Remembering to read outside of the classroom

Photo courtesy of Allie Ghisson of Student Publications

Ever since I was little (at least, more little than I am now in my golden college years), I knew that I had a best friend in L.M. Montgomery’s “Anne of Green Gables.”

I wanted to be just like Anne Shirley — even if she did have red hair that she simply could not imagine away. But how many wonderful visions she could imagine!

I, too, wanted to imagine the white birches of blooming cherry blossoms as “a bride all in white with a lovely misty veil.” I, too, wanted to imagine the romance of not walking along the main road to attend to my daily errands, but along dreamy places like “Lover’s Lane and Willowmere and Violet Vale and the Birch Path.”

Anne did not just kept her fanciful visions to herself, but she shared her imagination with those around her — even if they did go unappreciated. I have yet to find a better answer to a casual “How are you?” than Anne’s solemn response of “I am well in body although considerably rumpled up in spirit, thank you, ma’am.”

What was the exact cause that turned Anne’s ever-optimistic spirit into a state of such ruffledness? “You’d be excited, too,” Anne explained, “if you were going to meet a little girl you hoped to be your bosom friend.” Even the faintest promise of opportunity could stir up such excitement for the starry-eyed tenant of Green Gables.

This same starry-eyed Anne — the one whose image of the world is so full of fancy, and the one whose spirit leaps at the chance of friendship — is not a cape-wearing crimefighter nor a wand-carrying wizard. There is nothing remarkable about this Anne besides her imagination — and there is nothing I believe to be more remarkable than that: to have the imaginative spirit to always see the world for its best, and to share that hopeful vision with others.

Throughout my formal education I have been fortunate enough to learn so much about the world: about object oriented programming, matrix transformations, carbon cycles, capital markets and more. But in no class have I learned more — nor been quite as intrigued — than in my favorite past-time of reading.
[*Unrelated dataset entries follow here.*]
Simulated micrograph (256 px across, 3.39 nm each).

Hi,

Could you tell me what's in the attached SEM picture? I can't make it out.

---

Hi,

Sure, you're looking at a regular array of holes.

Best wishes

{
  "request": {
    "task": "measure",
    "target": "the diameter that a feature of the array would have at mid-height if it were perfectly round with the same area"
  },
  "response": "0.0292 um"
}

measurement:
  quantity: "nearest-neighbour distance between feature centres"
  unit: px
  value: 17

It is literature that has most shaped my vision of the world: of seeing the beauty in blossoming trees or the romance in daily experiences. It is literature that has most stirred my excitement at the promise of every opportunity. Just as the value of the practical information taught in schools should not be discounted, the wisdom found within literature should also not be discredited, as knowledge can be found from more sources than just the credits that count towards graduation.

As the semester picks up and I find myself reading mostly textbooks or assigned supplements, I know there is still more for me to learn about the world — more than could be learned from another class, or even one more book. In the words of my literary heroine Anne, “Isn’t it splendid to think of all the things there are to find out about? It just makes me feel glad to be alive — it’s such an interesting world.”